System Sense

Good morning!

It is always a good morning after sitting, especially with the spring sunlight and warmth, temperatures coming up to the 40s and 50s after a sweeping snowstorm covered tens of states.

As the snowstorm was passing through the Midwest, I visited San Francisco, finding spring in full swing with cherry blossoms blooming at the Peace Plaza and along the paths to Muir Woods. Temperatures were in the 60s, as high as 72.

Garyu, reclining dragon, who used to sit with us, took me to the Muir Woods National Monument early in the morning. We walked up the Ocean View Trail in a quiet and cool atmosphere.

Redwoods are the tallest living beings, living for hundreds and even thousands of years and reaching 400 feet. Their root systems, though only 10 or so feet deep, spread 100 feet; intertwined, they support each other.

In 1945, delegates from all over the world met to establish the United Nations for world peace. On May 19, they gathered in the Muir Woods’ Cathedral Grove to commemorate Franklin Delano Roosevelt, who initiated the organization and had passed away a month earlier.

He believed that the love of nature is universal in all countries, and that preserving natural resources is the keystone to establish lasting peace.

We are natural resources and nature itself, when we settle in sitting, serene and solid. However, we are usually limited by a sense of self, society, state, and the secular world.

A “system” sense is the determining factor of our life and the global life system. We witness states struggling for survival, societies striving for security, selves suffering in strife.

We are in a rat race, an arms race, only to find ourselves in bare survival mode, or mass extinction. I forwarded a report documenting the official military budget of the world at 1.3 trillion dollars, including arms sales, etc.

To solve suffering, we must sit and see the true nature of systems, the different degrees and dimensions of them, and settle in them in total perspective and priority based on the ultimate truth.

That’s why Dogen said, “The practice of the awakened one is to practice with the entire earth and to practice with all living beings. If it is not with the entire whole, it is not yet the practice of the awakened one.”

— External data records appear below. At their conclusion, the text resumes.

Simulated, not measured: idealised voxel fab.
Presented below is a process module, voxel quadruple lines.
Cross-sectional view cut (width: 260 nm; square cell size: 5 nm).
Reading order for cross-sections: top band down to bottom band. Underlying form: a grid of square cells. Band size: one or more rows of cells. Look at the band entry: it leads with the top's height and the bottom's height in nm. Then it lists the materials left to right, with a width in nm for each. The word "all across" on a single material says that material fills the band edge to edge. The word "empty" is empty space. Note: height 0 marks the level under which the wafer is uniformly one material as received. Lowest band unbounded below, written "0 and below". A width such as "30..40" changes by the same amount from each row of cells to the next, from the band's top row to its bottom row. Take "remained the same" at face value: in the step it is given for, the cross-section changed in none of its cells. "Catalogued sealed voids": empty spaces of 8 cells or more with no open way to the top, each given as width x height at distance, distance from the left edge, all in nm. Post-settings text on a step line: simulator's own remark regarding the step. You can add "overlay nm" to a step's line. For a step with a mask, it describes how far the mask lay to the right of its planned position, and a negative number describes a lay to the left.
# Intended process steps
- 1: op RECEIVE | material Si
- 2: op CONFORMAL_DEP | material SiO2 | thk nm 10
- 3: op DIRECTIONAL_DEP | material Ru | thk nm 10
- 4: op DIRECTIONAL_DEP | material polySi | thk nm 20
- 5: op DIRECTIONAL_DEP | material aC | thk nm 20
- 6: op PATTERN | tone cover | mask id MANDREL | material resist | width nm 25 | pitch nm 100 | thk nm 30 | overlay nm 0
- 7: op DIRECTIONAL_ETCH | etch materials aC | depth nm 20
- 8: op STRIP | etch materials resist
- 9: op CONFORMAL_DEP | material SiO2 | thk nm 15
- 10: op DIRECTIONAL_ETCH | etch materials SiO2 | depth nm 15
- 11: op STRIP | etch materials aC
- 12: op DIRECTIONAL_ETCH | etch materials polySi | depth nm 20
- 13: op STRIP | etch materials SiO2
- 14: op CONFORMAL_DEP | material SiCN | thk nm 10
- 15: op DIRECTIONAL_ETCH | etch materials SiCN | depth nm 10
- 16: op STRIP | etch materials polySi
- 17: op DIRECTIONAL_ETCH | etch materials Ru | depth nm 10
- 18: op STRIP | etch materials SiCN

Unless we settle in ultimate truth, beyond the secular sense world, the supra-mundane truth and unconditioned peace where everything settles, we remain limited in the small sense world, and in strife and suffering.

That’s why the Buddha said, “One cannot reach the limit of the world.” We reach it by existential insight and wisdom. Only witnessing the limit of the mundane realms, can we be freed from it.

The system sense is a crucial key for the quality of our individual life/death and the entire global life/death. It determines the quality of truth, goodness, and beauty. This is why we must cultivate our minds constantly.